Liv Tyler: Living It Up!
Q: Do you feel you're fair game?
A: Certain things come with the territory. I have no problem when people ask if they can take a picture, ask for an autograph. Lord of the Rings fans are fun because they always ask a question about the movie and there are certain facts I can share. The only pet peeve I have is when people don't ask, they just shove a camera in your face. You could be standing there, picking your nose. It's like you're some zoo animal.
Q: You seemed a surprising choice for an elf princess because you had such a contemporary persona. But you managed to convincingly play a Middle-earth character and made it feel like you existed in a dream.
A: Because of Arwen, most people now see me as a period creature. I've had people say, She's too ethereal for this part, and I say, That's because I was playing an ethereal character, thank you very much. I have to prove again that I'm a young, normal, goofy woman.
Q: What was the hardest thing about that whole experience?

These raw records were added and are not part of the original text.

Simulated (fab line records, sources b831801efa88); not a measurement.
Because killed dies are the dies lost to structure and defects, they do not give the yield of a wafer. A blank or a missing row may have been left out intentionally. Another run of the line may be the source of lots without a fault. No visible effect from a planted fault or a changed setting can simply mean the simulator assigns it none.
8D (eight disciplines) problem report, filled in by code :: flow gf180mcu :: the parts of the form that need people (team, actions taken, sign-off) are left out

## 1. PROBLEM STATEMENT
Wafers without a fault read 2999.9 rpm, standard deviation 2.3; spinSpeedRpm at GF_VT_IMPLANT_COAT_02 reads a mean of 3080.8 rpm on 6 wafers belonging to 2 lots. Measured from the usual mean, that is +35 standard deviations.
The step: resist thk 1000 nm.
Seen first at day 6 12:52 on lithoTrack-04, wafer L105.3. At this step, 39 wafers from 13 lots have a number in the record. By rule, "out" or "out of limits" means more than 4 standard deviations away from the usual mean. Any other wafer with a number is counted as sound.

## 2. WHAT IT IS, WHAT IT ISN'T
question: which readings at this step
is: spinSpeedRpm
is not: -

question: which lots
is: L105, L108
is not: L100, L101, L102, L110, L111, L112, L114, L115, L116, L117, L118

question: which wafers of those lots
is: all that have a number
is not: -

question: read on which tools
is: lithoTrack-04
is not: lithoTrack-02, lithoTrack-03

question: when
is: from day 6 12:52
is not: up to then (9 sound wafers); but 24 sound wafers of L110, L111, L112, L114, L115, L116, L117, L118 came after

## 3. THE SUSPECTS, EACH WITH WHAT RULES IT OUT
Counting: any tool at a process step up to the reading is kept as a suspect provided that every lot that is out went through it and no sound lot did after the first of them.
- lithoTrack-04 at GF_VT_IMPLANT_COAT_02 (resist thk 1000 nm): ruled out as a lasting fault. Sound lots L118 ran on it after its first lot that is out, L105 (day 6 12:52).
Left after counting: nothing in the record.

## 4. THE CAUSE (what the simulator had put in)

A: Arwen went through so many changes. In the original scripts, Arwen fought with the elves at Helm's Deep. She was along for the whole trip, and there was this love triangle with Aragorn and Eowyn. Peter initially used that love story as a selling point. So I went to New Zealand and spent two months preparing for these very elaborate fight scenes--but didn't shoot them. So I got very frustrated. I'd shoot one day and then wouldn't have anything to do for a couple of months, while Peter tried to figure out what to do with the character. The boys were there every day for a year and a half, and I went back and forth and felt a bit left out. I tried to use that disconnection as a focus for how Arwen would be feeling, because she was out of it, too. I still feel excited when I watch the film, but there were times I thought I couldn't take it anymore.
Q: Was anyone particularly helpful in cheering you up?
A: I spent a lot of time in the makeup trailer with Viggo Mortensen, Orlando Bloom and Bernard Hill. The Hobbits were off in another trailer, which was funny because Elijah Wood was always blasting his music. There was a private door and then a separate room with Ian McKellen in it. Quite a combination--these screaming Hobbits in the front and Ian Holm in the connecting room.
Q: So you bonded with Viggo and Orlando, both of whom are poised to become big stars.
A: Viggo is still a mystery to me, even though we shared the most intimate scenes. He worked all the time, and I only ever had one meal alone with him and that was after the last pickups we did over the summer. Orlando was my first friend because we lived really close to each other in houses along a cliff overlooking the sea in New Zealand. He would swim and surf every day, and we did training camp together, archery and horseback riding.
Q: You found time to get married last year, and buy a house and get a dog. What was the biggest adjustment?
A: There wasn't one, really. We'd been together for five years. We bought this home before we got married and we've been renovating it, restoring it to its original 1861 state. I'd never done anything like that before.